Let me explain by giving an example. Say you moved to India, or Iran, or Brazil, or Neptune for a year and during that year while you were hanging out with your new foreign friends their big holiday came up. Now would you feel included and accepted if they expressed their happiness of the season by stating their favored expression, “Merry Sacred Cow day!” or “Happy Buddha’s birthday!” or “Happy Neptune Monster Day”… whatever? Wouldn’t you be happy to be included in their joyous time by having them express their happiness to you in their favored statement? Or would you be offended because you’re not Buddhist, Brazilian or Neptunian? No, of course you would be open to and would enjoy experiencing their holiday and all the happiness that goes along with it, wouldn’t you? Wouldn’t saying, “I don’t celebrate that and I’m offended!” be rude?

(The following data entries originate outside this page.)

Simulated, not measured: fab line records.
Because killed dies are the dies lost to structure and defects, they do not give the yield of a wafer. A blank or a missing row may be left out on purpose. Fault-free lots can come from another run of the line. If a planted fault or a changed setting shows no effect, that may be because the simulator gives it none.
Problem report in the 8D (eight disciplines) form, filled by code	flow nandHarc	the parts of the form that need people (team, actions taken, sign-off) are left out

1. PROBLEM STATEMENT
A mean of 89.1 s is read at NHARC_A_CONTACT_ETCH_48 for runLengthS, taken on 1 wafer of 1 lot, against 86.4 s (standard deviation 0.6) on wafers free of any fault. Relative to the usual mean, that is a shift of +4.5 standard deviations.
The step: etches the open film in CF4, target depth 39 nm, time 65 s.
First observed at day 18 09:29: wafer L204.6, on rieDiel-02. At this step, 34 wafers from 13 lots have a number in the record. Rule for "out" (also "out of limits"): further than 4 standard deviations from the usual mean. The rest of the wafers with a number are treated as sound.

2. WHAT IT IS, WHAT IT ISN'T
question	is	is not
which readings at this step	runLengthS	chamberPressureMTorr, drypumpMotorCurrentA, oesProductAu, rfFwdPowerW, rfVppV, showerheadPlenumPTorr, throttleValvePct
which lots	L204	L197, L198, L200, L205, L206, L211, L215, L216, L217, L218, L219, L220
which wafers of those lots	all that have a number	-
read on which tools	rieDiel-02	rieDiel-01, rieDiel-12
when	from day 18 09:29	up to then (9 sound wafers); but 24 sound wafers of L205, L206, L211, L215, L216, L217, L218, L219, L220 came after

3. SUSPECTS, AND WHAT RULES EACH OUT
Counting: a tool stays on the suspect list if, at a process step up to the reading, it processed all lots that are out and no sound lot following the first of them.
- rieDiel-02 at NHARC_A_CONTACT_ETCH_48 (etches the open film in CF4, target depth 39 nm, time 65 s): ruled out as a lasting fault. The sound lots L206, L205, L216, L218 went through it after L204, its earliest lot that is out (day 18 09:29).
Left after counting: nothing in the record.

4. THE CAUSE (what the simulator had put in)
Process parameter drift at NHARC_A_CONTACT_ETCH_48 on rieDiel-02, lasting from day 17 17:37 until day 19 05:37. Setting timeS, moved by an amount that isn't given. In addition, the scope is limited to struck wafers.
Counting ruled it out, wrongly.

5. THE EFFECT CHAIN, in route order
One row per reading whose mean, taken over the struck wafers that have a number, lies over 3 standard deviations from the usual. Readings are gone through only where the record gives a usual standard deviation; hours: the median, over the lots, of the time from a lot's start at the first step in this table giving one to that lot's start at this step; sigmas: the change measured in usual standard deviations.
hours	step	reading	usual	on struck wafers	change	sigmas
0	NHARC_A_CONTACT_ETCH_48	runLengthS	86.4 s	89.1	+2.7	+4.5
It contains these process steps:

Okay, here’s another example. Back in the early 1990s I worked as a bartender in the Chinese Restaurant “Joyce Chen” in Boston’s Theater district. I was one of only a few Caucasians working there. I enjoyed working there and learned to speak a couple of phrases in Cantonese. I loved learning about the traditions and celebrations of my Chinese co-workers and friends. During the winter months (January/February) they celebrate the Chinese New Year. Now this is a big holiday, a huge celebration for these people and during this time they taught me how to say, “Happy new Year” in Cantonese, if I remember correctly it is, “Gung He Fat Choy” or something like that. Every member of the Joyce Chen staff would wish me this greeting and invited me to their big celebration at the restaurant. I felt accepted and happy that they wanted me to be part of their special time. They could have just thought, “Oh, she’s not Chinese, why should I wish her a ‘Gung He Fat Choy’? She’s not one of us.” But they didn’t do that, they reached out to me, and invited me to celebrate with them, and I thought that was awesome.
And that, my politically correct friends, is why I believe expressing my season greeting in the traditional way, “Merry Christmas!” (for it IS the Christmas season), is right and good and wonderful because it is embracing and sharing with the whole world my joyful time. I am not “shoving my religion” down non-Christian’s throats. I am not trying to convert (well, I do try to evangelize). I am just sharing joy. That’s it. By stating “Merry Christmas” to everyone I come across during this time I believe is showing them how much I care, that I want to share this happiness, this joyful time of year. How can saying this be offensive or insensitive if what I am doing is greeting them in a joyous way and wishing them peace and good will? It doesn’t make sense to be “offended” by happiness unless you have a mental disorder.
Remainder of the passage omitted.